Dreamy Italian Hilltop Towns For A Perfect Getaway

Orvieto | © Livia Hengel
Orvieto | © Livia Hengel
Italy is one of the most alluring travel destinations — and for good reason. With its myriad of artistic treasures, unrivaled cuisine, splendid geographical diversity and effusive small town charm, it is a treat for all of the senses. Though its larger cities attract the majority of tourism, no visit to the Italian peninsula would be complete without spending some time in the small hilltop towns and villages that make the country such a special and enthralling place; here are the most beautiful hilltop towns you can’t miss.

Civita di Bagnoregio

This picture-perfect town in northern Lazio is a veritable fairytale come to life. Perched atop a tufa rock hill in the Tiber River Valley, Civita di Bagnoregio emerges out of the terrain like an island in a dream. Originally founded by the Etruscans 2,500 years ago, the town has been largely abandoned due to its friable terrain that has been eroding over the centuries, wistfully earning the town its nickname la città che muore, the dying city. The Civita is connected to the mainland by a footbridge and famously has less than 15 residents year round, though tourism is thriving thanks to its enchanting position and affable charm. Don’t miss the 16th century romanesque church of San Donato in the main piazza with its whitewashed walls and tranquil atmosphere.

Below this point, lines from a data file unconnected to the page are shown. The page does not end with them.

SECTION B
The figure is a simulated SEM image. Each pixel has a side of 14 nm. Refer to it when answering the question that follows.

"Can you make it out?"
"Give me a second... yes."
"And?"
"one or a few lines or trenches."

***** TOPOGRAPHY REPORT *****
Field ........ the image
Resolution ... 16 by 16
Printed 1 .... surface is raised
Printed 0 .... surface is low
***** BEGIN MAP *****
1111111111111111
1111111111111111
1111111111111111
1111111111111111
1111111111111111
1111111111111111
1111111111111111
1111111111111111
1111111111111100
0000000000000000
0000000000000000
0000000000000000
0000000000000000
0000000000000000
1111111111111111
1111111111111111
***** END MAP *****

Civita di Bagnoregio © Livia Hengel


Best known for being the birthplace of Saint Francis in the 12th century, Assisi is a standout gem in Italy’s central Umbria region. It is the geographical and spiritual center of the St. Francis Way, a walking trail inspired by the life of the saint, and boasts a number of churches that commemorate important events that will be of interest to pilgrims and non-worshippers alike. The 13th century Basilica of St. Francis of Assisi is the focal point of the medieval town and is built on two levels: the upper church, built in Italian Gothic style, is airy and filled with light, while the lower church is dimly lit and closely resembles a crypt with its vaulted ceilings. Both churches are decorated with frescoes by important late Medieval painters such as Cimabue, Pietro Lorenzetti, Simone Martini and Giotto. Assisi has been declared a UNESCO World Heritage Site for its contribution to Italian and European art and architecture.

Assisi © Livia Hengel


Brisighella, located in the verdant and fertile Emilia-Romagna region, is a medieval town with defensive walls and a prominent castle fortress at its precipice. The Rocca Manfrediana Castle dates back to the 14th century and continues important works of medieval military art while the nearby clock tower was erected in the 13th century and had similar defensive purposes. Brisighella is a pleasure to walk through for its cobblestone alleyways and contains an ancient elevated street with arched windows that was used by merchants. It is listed as one of the Borghi più belli d’Italia, Italy’s most beautiful villages, and holds a number of festivals throughout the year, making it worth a visit in any season.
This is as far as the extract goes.